The Devil Wears… Zara? The Changing Face of Luxury

Well she might as well be because Prada is slowly evolving into a ‘luxury’ brand that won’t be able to affix the desired “Made in Italy” label to its goods and instead, will feature that same ‘Made in China’ label so many of Zara’s products carry.  Although the brand has an established reputation for its unique design vision and superior quality (Marc Jacobs recently went on the record that Prada is the brand he most respects and wears himself), and even got top billing in 2006’s box office success, The Devil Wears Prada, leading to a massive increase in brand awareness and social relevancy as to its relationship with high-end fashion.  However, it recently came to light that Prada is upping its outsourcing of production to developing countries with less expensive labor.  Having already shifted a portion of its material sourcing to China and India years ago,  citing the parallel quality of fabrics and findings as those from Italy without the corresponding hefty costs, the brand shifted 20% of its production of products ranging from bags and shoes to clothes for men and women to China this past July and recently announced similar plans to further outsource production to India.
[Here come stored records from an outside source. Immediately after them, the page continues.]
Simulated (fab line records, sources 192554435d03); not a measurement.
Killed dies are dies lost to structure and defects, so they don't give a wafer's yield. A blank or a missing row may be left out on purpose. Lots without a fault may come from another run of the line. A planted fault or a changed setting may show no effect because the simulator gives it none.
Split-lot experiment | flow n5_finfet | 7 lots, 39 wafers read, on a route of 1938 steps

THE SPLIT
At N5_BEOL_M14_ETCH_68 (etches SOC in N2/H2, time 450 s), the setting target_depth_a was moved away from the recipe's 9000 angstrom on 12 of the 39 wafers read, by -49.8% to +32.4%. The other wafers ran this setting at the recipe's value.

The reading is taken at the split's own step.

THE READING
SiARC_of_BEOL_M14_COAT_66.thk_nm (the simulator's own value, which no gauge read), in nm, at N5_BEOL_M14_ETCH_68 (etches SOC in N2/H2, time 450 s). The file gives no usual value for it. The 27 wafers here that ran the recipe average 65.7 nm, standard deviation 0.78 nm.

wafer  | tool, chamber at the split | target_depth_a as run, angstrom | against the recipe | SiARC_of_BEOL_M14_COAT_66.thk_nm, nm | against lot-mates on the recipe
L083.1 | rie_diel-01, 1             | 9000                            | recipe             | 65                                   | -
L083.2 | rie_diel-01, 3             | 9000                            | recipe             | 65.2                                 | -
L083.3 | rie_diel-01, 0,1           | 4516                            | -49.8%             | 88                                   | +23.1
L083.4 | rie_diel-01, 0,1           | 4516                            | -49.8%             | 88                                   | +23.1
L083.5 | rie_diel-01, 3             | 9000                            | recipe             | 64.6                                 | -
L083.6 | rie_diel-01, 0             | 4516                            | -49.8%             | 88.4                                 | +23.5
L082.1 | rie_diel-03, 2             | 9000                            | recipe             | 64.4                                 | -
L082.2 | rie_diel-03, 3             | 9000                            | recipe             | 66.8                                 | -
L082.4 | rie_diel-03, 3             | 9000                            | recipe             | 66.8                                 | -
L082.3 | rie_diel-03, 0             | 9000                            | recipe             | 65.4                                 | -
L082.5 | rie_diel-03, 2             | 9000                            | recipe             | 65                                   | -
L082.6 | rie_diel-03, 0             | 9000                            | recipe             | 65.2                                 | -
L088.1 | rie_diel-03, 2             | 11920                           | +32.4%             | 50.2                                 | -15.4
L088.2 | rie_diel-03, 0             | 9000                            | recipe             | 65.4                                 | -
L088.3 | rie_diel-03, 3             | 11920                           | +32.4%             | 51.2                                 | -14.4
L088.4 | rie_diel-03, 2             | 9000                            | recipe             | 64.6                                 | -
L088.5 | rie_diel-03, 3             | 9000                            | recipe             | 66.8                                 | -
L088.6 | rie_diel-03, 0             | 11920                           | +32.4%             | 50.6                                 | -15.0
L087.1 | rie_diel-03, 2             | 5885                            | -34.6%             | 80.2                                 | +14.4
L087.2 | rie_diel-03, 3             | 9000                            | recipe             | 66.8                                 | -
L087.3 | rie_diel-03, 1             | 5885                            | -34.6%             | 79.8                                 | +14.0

What impact with this shift have on Prada’s positioning as a ‘luxury brand’?  It depends on the definition of luxury.  If it is all about limited quantities and exclusivity, then origin shouldn’t make much of a difference to the bottom line. After all, the same 400 bags will hit the market and fashionistas, fashion editors and rich ladies who lunch will  be pulling trump cards to get one.  However, if luxury is defined by scarcity and the level of quality, then the discussion becomes much more interesting.

If beauty is in the high of the beholder, then so is quality, at least in principal.  Why? Because quality is not a set value, its a subjective one. given the element of perception.  A fabric’s hand (how a fabric feels when you touch it) denotes its quality, the softness of a leather indicates its worth,  how many stitches a garment has will affect how it fits, thereby directly influencing our opinion of its quality (the higher stitch count, the better fit you usually will get.  This is why clothes from economically priced stores like H&M and Old Navy rarely fit well) and it’s also the reason ‘Made in China’ has become synonymous with ‘cheap crap’. As the largest global exporter of low cost goods, the association between Chinese goods and “low quality” is a strong one.  Now, slap that label on this $1540.00 handbag and people aren’t going to pause before putting down the credit card?

Prada designer Miuccia Prada, doesn’t think they will.  When asked what effect the shift of production will have on the demand for her products, she said any change will be negligible because branding is about consistency and  “Chinese production is extremely high quality ” and a “Made in India” label translates to luxury in the mind of the consumer”, similar to that of  Italy.  Hmm, not sure I would stand behind those statements but for them to be proven true, the Prada customer has to care less about the origin label inside the bag than the brand label on the outside. After all, that is what everyone else sees; the aspirational triangle.  What value that triangle has is where the value really lies, whether its made and sewn on in Italy, China, or India.